As a still believing member of the church at the time, I was bothered by the airing of the episode, although my exposure to it was only what I had heard from family, friends and some people in our local congregation about how offensive it was.  I remarked, “Why can’t people just leave us alone? We are a bunch of good people, trying to be better people. Why do they have to attack us?” My friend was not a Mormon at the time and I remember him being understanding that I felt attacked, but suggested that it was legitimate commentary on Mormonism. Not long after, I searched online for information about the “Big Love” episode on the internet to see what the commotion was about.

For years, I heard rumors that the text of the temple endowment ceremony itself had been published in the Library of Congress, and was therefore available online. I decided to search for it. My intent in searching for it was curiosity, to find out if it was truly available or if that was just rumor. There are many rumors in the church, passed from person to person, usually in whispers. Some are provably false, some ambiguous, and others were just silly. For example, I had been told by multiple sources over the years that in the “basement” of The Vatican, they had a document that said, “The Church of Jesus Christ of Latter-day Saints is the name of the true church.” My curiosity was also fueled by wanting to research some changes to the endowment ceremony that I had been told about by my family and some other people when I was younger.

In 1991, I had been preparing to serve a full-time immersive church mission to Cleveland. Like one of those guys in the white shirts and black name tags on bikes. It is a true cult experience, where teens are isolated for up to two years from family and friends, with minimal contact. They are sent to other states and countries as part of a “mission” workforce, with other unsuspecting teens. Every aspect of a missionary’s life is strictly controlled, including a constant “companion” missionary who is required to be with you at all times. Your clothes, grooming, money, food, sleep schedule, travel limitations are all carefully defined, controlled, and enforced upon missionaries. You cannot listen to popular music, watch TV or movies. Until recently you could not even call your mom except on Mothers Day and Christmas. All other calls home were forbidden. Missions are a culture of extreme isolation, conformity, allegiance, and oppressive thought control. Absolute obedience is expected, and an ocean of fellow missionaries are taught and encouraged to accuse and inform on others. Isolation, indoctrination, and control.
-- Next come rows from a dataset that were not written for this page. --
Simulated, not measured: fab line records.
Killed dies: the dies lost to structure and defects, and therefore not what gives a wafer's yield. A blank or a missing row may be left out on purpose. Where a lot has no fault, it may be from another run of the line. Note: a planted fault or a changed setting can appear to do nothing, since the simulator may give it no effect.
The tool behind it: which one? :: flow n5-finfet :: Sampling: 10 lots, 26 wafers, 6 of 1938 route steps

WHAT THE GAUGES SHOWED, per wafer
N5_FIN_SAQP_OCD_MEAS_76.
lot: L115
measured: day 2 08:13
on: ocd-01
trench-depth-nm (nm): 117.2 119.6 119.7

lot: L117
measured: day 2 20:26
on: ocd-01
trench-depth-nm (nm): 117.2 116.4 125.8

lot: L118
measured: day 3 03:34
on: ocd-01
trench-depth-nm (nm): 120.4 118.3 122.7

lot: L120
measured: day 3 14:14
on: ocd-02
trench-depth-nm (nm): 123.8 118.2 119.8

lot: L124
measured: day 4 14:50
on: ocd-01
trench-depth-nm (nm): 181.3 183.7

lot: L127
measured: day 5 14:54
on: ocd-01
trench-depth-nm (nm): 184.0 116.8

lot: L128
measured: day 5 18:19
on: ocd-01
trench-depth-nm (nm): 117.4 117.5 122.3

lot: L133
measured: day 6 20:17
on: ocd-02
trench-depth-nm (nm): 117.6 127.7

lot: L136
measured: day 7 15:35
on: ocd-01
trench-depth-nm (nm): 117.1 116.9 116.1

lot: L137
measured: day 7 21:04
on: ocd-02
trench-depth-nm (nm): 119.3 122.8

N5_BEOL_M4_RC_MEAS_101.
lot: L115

Just prior to my mission, I had gone through the temple endowment ceremony for the first time. You watch a movie, you chant in unison, you dress in funny clothes. It is not unlike “The Rocky Horror Picture Show”. In the final “celestial” room, which is supposed to simulate Heaven, some people had asked me what I thought and how I felt. In my mind, while I thought that the experience was sort of positive as a rite-of-passage, I had thoughts like, “I don’t understand why those rituals were very weird and pagan.” and “I don’t understand why parts of the ceremony made me feel bad, guilty, or unworthy.”

But those are not thoughts you can voice in Mormonism, especially not about what is the pinnacle of Mormonism, and especially not in the most holy and sacred celestial room in front of all your family. So instead, I evasively said, “It is a lot to take in, but it makes sense.”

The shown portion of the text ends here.